I meet all kinds of people in the consultations I do.
This week, for example, I worked with someone who agonized about letting go of six boxes of handicraft materials she had hauled from home to home for two decades or more and never used. By contrast, another client had so little attachment to the things in her apartment that when asked what she would rescue in the event of a fire, she couldn’t think of anything she would want to save. Her possessions were nice, but to her they were only things and they didn’t have much importance.
So what is it that makes some people want to hold on to things, and other people not to care about them at all?
History abounds with tales of monks who renounced all worldly possessions in their quest to find enlightenment, but after much self-deprivation even the Buddha discovered that “The Middle Way” was a more wholesome approach – having enough to satisfy one’s needs but not so much as to be self-indulgent.
My own take on this is quite similar. I have observed that people fall out of integrity if they fail to provide for themselves the means to do the things they truly want to do, and they also fall out of integrity if they place so much emphasis on material possessions that it causes them to lose touch with the spiritual dimension of their life. It’s all about finding the right balance – not too little and not too much.
The inescapable fact of life is that no-one can take any of their things with them when they die. We are born with nothing and we die with nothing. The things we acquire while we’re alive can help or hinder us in our journey, but in the end they are all stripped away. Forming too much attachment to material things is ultimately futile.

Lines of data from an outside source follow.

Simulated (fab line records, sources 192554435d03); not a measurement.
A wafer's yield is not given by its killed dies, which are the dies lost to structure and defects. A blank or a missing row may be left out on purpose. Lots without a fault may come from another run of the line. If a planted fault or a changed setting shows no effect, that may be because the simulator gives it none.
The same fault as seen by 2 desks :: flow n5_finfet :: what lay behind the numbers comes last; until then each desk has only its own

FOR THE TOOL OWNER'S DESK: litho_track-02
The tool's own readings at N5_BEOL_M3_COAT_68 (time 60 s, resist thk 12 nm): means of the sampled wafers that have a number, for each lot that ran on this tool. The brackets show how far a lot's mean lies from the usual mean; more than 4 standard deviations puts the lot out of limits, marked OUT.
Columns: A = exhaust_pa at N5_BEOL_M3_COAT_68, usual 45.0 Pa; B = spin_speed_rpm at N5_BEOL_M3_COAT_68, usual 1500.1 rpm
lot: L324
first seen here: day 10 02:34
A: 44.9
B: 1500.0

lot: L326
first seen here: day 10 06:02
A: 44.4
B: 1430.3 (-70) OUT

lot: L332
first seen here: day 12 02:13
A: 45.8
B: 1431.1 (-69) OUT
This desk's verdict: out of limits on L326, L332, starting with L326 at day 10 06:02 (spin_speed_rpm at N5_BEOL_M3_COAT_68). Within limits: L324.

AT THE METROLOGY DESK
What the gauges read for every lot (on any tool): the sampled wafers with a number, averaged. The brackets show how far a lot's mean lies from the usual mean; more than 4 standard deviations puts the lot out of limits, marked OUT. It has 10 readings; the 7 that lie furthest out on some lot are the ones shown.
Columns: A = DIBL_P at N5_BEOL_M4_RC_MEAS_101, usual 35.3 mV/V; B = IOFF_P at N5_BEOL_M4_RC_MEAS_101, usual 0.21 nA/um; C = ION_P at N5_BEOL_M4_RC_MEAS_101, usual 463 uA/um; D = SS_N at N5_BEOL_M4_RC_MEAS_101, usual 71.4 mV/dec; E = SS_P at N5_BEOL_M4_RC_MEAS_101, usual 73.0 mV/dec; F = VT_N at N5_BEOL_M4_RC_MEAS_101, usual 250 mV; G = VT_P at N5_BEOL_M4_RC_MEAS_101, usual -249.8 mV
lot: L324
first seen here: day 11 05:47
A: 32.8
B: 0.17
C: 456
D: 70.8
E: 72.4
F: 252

So does that mean we should all be monks in loin cloths with begging bowls? Absolutely not. Life in our modern world works best if we have around us the things we need in our daily lives, and it’s also fine to have a few treasured possessions that bring joy to our hearts. It’s only over-attachment to material things that causes imbalance, and even then the cause is not the things themselves. Over-attachment to material things is one of the most common ways that people attempt to compensate for an emotional loss of some kind. If they get in touch with and work through the feelings of loss, the physical objects will no longer be needed.
In my experience, any method of helping people do clutter clearing that does not address this deeper level of sourcing emotions means it will only be a matter of time before new clutter appears to replace the old.